A very insightful and even-handed history of anti-poverty programs in the United States. The book's focus is on federal programs, and specifically federal programs since the 1930s, but even in that well-researched field it contains much that is surprising and new.
One fascinating part of the book is its consistent remainder that "poverty" is ultimately an ambiguous term, one which consistently shifts in its meaning. For instance, the "poverty line," the amount of annual income below which a family or individual is regarded as poor, has gradually ratcheted upwards over the last century. Robert Hunter, in his 1904 book "Poverty," stated that 12 percent of the U.S. population was impoverished, or earned the equivalent of under $460 a year for a family of five ($300 for a family in the rural South). He said this was the minimum that allowed people to "obtain those necessaries which will permit them to maintain a state of physical efficiency." A little later Father John Ryan said that a "living wage" (a term which he invented) was $600 to $800 depending on locations for a family of three. A Brookings Institution study of 1934 ("America's Capacity to Consume") said that the basic necessities budget was $2000 (about twice Hunter's line in real dollars), and even in the midst of the Depression fewer families fell under it than back in 1900. In 1962 the Social Security Administration said it was $3000 for a family of four or $1,500 for an individual, and they made no location adjustment. Although that "poverty line" has defined poverty in America ever since, even with inflation adjustments the average person under the line has much greater access to cars, televisions, and housing than a poor person in the 1960s. Today, according to this line, 12% of the population is regarded as living "in poverty," almost the exact same percentage that Hunter believed was impoverished over 100 years earlier. Yet today's poor are infinitely better off than those who inhabited earlier industrial coketowns or sharecropped the Deep South. Despite his concern with continuing privation, Patterson draws attention to our tremendous success in reducing poverty, or at least alleviating it, in the United States.

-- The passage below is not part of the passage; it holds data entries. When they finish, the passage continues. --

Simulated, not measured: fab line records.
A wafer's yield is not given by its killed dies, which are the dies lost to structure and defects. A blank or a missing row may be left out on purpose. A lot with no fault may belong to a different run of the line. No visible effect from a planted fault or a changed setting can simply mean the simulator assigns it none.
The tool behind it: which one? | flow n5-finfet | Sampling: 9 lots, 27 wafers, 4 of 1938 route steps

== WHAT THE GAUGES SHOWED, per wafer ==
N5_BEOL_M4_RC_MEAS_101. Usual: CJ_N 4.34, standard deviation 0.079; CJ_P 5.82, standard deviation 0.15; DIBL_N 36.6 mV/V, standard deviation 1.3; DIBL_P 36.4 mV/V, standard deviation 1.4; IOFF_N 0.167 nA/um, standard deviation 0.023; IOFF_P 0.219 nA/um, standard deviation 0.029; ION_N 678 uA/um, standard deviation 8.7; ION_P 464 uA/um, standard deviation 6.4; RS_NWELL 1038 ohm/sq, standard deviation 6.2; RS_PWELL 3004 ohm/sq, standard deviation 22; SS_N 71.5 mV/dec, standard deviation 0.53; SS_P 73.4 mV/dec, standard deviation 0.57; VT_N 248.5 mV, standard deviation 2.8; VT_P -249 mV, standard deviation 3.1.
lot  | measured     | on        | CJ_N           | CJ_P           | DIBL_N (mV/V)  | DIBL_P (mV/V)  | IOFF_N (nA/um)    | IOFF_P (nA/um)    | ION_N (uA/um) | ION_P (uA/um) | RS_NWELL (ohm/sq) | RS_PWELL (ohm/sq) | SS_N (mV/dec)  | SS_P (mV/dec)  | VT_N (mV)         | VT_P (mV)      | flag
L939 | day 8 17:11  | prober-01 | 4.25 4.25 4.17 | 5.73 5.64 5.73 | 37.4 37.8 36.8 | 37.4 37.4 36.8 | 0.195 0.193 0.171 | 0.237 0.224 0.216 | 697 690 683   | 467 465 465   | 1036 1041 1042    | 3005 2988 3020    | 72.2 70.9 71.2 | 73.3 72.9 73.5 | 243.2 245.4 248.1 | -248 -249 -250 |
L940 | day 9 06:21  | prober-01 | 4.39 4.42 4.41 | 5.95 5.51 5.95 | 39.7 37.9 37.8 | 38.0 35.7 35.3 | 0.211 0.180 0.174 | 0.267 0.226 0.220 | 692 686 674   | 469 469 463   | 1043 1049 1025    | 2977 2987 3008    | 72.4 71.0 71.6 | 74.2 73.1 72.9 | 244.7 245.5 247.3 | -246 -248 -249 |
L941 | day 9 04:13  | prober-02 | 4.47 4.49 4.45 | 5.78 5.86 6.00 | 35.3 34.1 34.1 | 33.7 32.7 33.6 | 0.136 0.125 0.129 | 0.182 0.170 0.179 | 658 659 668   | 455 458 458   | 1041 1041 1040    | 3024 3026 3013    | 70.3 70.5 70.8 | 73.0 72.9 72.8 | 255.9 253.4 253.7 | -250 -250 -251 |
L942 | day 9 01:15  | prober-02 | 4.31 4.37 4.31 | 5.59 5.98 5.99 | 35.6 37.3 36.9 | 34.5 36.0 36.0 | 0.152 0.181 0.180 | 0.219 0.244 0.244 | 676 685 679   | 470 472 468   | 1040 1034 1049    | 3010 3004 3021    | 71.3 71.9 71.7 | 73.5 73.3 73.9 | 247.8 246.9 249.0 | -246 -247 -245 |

Patterson also complicates pictures of a unified "culture of poverty." Though such a position has had adherents on both the left and the right at least since Hunter and Joseph Dollard, Patterson reminds us that a large proportion of the poor have always been children, the aged, and the disabled. Also, only a small percentage of "the poor" stay poor for long stretches of time. Any attempt to create a single conception of "poverty" and its culture inevitability ignores such variety. In the early 1900s the dominant image of the poor was of immigrant slums, a la Jacob Riis; in the 1930s it was rural poverty, as presented by Walker Evans; in the 1960s it was black inner cities, as portrayed by writers like James Baldwin. All ignored the poor who continuing to exist and suffer in other climes and environments. Patterson reminds us that the people in poverty are as varied as the nation (though not necessarily representative of the nation).
The main problem with this book is like numerous 20th century histories it is loaded with disjunct facts and figures, often given with little context. Patterson sometimes tries so hard to be balanced that he'll present facts that directly contradict each other and not try to come to any resolution. Still, the history contained here is crucial for anyone concerned with how our nation should continue to direct our vital anti-poverty efforts.
I read this book in graduate school and it opened my eyes to government manipulation of the poor, but also sincere government officials trying their best to help the poor.